The BBC is this morning reporting that Barclays is shutting down its “tax avoidance unit”. Or “structured capital markets” team, as it’s euphemistically known.
Now I know our friends at Barclays didn’t take a direct equity investment from the Treasury (not that they weren’t urged to, and not that they didn’t benefit from all the other government programmes introduced at the time as well as from the perception that having propped up RBS and Lloyds/HBoS, the government was never going to let Barclays go to the wall). But still. Did no one tell them that banks had become quite unpopular? And that tax avoidance had become even less popular than it used to be?
The so-called “state-owned” banks were encouraged to shut these units down years ago, although, to be fair, Barclays had pioneered this business in the UK and was already by far the biggest player. Has it really taken Liborgate and everything else that’s happened in the last few years for Bob’s successors to wake up to the fact that this business is a relic? That banks don’t operate in a vacuum any more? That at least the appearance of social responsibility is an implied part of the contract these days?

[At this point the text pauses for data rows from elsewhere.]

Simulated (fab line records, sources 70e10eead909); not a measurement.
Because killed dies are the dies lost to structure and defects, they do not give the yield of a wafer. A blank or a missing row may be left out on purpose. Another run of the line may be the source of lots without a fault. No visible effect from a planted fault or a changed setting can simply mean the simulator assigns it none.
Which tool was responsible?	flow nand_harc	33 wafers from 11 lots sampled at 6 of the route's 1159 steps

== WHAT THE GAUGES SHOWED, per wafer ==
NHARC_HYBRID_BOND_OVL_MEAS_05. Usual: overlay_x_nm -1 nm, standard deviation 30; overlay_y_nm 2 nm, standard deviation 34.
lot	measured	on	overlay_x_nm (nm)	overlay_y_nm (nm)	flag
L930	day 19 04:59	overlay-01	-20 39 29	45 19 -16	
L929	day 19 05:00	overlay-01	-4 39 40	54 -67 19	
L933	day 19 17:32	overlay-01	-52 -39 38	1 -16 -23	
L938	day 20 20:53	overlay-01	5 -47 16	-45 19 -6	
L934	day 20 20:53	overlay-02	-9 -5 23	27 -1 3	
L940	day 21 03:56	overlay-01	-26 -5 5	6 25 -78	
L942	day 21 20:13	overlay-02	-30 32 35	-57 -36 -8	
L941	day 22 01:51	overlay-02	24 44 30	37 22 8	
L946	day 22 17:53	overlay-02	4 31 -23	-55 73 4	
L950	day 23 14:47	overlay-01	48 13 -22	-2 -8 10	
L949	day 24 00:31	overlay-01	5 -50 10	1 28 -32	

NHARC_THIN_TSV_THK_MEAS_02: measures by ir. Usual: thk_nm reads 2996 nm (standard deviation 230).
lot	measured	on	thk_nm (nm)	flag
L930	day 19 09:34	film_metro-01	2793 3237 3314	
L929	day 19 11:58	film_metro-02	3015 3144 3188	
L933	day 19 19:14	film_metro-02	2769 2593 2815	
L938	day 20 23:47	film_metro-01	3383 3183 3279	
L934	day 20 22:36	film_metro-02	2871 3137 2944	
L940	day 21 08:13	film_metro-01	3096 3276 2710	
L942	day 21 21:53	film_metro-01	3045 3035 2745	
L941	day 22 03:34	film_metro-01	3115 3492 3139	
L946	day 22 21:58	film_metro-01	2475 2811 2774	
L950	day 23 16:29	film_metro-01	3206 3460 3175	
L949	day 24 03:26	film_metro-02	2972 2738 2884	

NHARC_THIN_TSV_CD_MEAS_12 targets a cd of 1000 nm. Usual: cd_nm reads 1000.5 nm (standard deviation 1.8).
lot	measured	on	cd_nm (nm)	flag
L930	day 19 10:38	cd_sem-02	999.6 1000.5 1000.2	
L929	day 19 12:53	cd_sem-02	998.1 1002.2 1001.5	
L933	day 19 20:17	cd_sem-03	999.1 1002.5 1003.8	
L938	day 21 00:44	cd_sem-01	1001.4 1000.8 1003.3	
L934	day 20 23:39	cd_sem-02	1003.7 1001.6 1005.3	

Barclays will no doubt argue that it was generally “foreign” governments who lost out due to the unit’s activities; and that the enormous profits it generated ended up contributing to Barclays own tax bill. And a small minority will nod and conclude that logically, perhaps there wasn’t that much wrong with a unit like this (ignoring the fact that it’s difficult to argue that Starbucks and co should be brought to book for hiding their revenues away from HMRC when Barclays and co are helping American companies hide theirs from the IRS).
But for everyone else, it’ll stink that this business was still around to get shut down in 2013.